In this post, the final one in the demystifying IRT series, I will walk you through the statistical machinery that deals with the rating scale. Things get a bit complicated in rating scales since the dimensionality increases, and it is always more challenging to think in higher dimensions. However, after peeling off the complexity introduced by the high dimensions, the underlying concept is quite straightforward. It is again a GLM, just with fancier machinery to map continuous latent quantities to a vector of probabilities. So don’t be scared off by the high dimensions. We just have to take one step at a time. Don’t worry if you run out of working memory. Shift the burden of holding everything in your brain to a piece of paper. Sketch what you need and proceed slowly. You will finally get there.

Wine Quality

Before moving on to the details of the statistical machinery behind the rating scale, let me first provide some context.

The examples presented in previous posts are classical situations where IRT is applied and known for—a testing context. In such contexts, there are testees, test items, and possibly raters, but IRT is much more general than that. It is well applicable beyond the testing situation. Let us look at one such example, the rating of wine quality.

There are wines, fine wines, premium wines, and judges in a wine competition. It is a simple twist of the item-testing scenario in which IRT is often applied. Again, two factors co-determine the rating scores of the wines here. First, it is the “inherent” property associated with each wine, the wine quality. High-quality wines should receive high ratings for the ratings to make sense at all. The second factor is the leniency of a judge in giving out the scores. A lenient judge tends to give higher ratings to the same wines as compared to stricter judges. These assumptions are illustrated in the DAG below. Here, $W$ and $J$ represent the latent wine quality and judge leniency, respectively. $R$ stands for the rating scores. If you will, you could draw the analogy to the previous IRT context, where $W$ can be thought of as corresponding to the person ability and $J$ to the item easiness. The analogy isn’t exact though. It’s equally sensible to think in the other direction. There’s nothing wrong to think of $W$ as corresponding to item easiness and $J$ to person ability.

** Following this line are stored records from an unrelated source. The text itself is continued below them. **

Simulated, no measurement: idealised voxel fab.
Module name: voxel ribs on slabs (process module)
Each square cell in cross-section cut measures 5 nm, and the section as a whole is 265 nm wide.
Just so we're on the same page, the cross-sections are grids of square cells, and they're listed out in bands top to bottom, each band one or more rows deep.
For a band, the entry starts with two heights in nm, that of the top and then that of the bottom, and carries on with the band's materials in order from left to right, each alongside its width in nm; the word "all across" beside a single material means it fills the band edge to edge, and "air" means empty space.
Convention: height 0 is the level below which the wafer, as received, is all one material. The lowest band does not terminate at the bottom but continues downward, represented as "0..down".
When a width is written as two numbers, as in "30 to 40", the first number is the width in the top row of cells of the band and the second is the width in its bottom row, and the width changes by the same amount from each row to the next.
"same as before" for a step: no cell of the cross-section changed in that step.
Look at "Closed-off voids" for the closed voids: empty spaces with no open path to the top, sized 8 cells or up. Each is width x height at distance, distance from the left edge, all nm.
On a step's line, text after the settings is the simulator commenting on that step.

The only thing new is that instead of a binary response, $R$ can take more than two values. We need new machinery to map the aggregated influence from the two factors ($W$ and $J$), which is a latent score in the real space, to the outcome ordinal scale. Lower latent scores should give rise to lower ratings, and higher latent scores to higher ratings, in general. How is this achieved? Let’s dive into the intricacy of this machinery.

From Latent to Rating

$$ L ~~ \rightarrow ~~ P_{cum.} ~~ \rightarrow ~~ \begin{bmatrix} P_1 \\ P_2 \\ P_3 \\ P_4 \end{bmatrix} ~~ \rightarrow ~~ R \sim \text{Categorical}( \begin{bmatrix} P_1 \\ P_2 \\ P_3 \\ P_4 \end{bmatrix} ) \tag{1} $$

The path along the mapping of the latent scores onto the rating-scale (ordinal) space is sketched above. The leftmost term $L$ stands for the latent score, which we have learned to deduce from the simulations in previous posts. It is also the starting point of this machinery of converting real-valued scores to ordinal ratings. Things get a bit complicated in the intermediate steps on the path. Therefore, indulge me with explaining the path in reverse. I will start with the rightmost term, which, monstrous as it may seem, is probably the least challenging concept to be grasped here.

Random Category Generator

The seemingly monstrous term represents the generation of a rating score ($R$) from a categorical distribution. A categorical distribution takes a vector of $k$ probabilities as parameters. Each probability specifies the chance that a particular category (one of the $k$ categories) gets drawn. In essence, a categorical distribution is simply a bar chart in disguise. Each bar specifies the probability that the category is sampled. In the example here, I set the number of categories to $k = 4$, hence the four probability terms $P_1,~P_2, P_3,~P_4$.

The code below plots a categorical distribution (bar chart) with 4 categories. The first line of the code specifies the relative odds of producing the 4 categories: Category 2 and 3 are three times more likely to be drawn than Category 1 and 4. Since the probabilities of all categories must sum to one in a distribution, the second line of code normalizes this vector to the correct probability scale.

1P = c( 1, 3, 3, 1 )
2( P = P / sum(P) )
[1] 0.125 0.375 0.375 0.125
1plot( 1, type="n", xlab="Category", ylab="Prob",
2      xlim=c(.5,4.5), ylim=c(0,.5) )
3for (i in 1:4)
4  lines( x=c(i,i), y=c(0,P[i]), lwd=10, col=2 )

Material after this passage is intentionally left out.